In February 2014, former Baltimore Ravens running back Ray Rice’s career was hanging by a thread when he dragged his then-fiancee Janay Palmer into an elevator at an Atlantic City casino. After an initial charge for simple assault, Rice received another charge a month later of third-degree aggravated assault. Later that year in September, the Ravens released Rice, who had already been suspended for the season’s first two games, after more footage showed him punching Taylor. The NFL claimed to have never seen the video of Rice and Taylor until September. Ravens owner Stephen Bisciotti apologized to the franchise’s fans, saying that the team “should have pursued our own investigation more rigorously…We didn’t, and we were wrong.”

Rice was voted as Baltimore’s most charitable person in 2012 and continues to still make sure he gives back to the community. He and his publicist, Deb Poquette, decided it was best to just work in silence rather than gloat––they felt others would see it as him crying for attention.

“The majority of what he did is not in public,” Poquette told The Baltimore Sun. “He’s going to continue to do good work. The fund still exists. He’s not going to start tooting his own horn just to look good. For every story people know about, there are 10 stories no one knows about.”
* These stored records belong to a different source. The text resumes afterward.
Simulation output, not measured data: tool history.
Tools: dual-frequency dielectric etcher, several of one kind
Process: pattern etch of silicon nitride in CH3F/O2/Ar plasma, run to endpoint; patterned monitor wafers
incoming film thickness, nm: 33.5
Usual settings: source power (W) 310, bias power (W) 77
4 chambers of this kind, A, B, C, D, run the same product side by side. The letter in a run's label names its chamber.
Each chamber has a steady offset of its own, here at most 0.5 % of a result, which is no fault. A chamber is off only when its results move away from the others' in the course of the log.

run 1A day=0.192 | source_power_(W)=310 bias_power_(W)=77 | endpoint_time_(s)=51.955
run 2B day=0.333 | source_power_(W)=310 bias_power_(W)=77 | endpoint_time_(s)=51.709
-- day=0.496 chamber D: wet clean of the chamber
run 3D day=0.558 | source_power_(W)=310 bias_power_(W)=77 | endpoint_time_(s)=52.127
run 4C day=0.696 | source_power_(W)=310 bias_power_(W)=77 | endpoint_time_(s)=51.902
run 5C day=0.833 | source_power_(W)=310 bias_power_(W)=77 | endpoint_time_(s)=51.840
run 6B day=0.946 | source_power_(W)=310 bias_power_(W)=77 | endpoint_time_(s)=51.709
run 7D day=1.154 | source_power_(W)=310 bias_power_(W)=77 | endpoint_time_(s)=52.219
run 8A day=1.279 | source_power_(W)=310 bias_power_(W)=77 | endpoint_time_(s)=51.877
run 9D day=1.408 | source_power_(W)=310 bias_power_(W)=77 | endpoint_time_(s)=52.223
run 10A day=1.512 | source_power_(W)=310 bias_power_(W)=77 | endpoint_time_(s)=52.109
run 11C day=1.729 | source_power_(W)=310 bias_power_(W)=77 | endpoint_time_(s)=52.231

But that’s the thing about athletes nowadays: they’re always under the spotlight. Wherever they go, whatever they drive, eat and drink, people know about it. Ozuna’s realizing firsthand that what he did goes beyond just reflecting on himself or the Braves, it impacts millions of others. As of Sunday night, Ozuna has 215,000 Instagram followers. He doesn’t have a Twitter or an official Facebook page. But, Ozuna’s actions forced many companies to act.

DICK’S Sporting Goods in the Atlanta area are no longer selling merchandise from last year’s sixth-place finisher in the MVP voting. Ozuna, who last played on May 25, remains on the Braves’ 10-day injured list. His career, on the other hand, along with his reputation and image, may never recover unless he changes.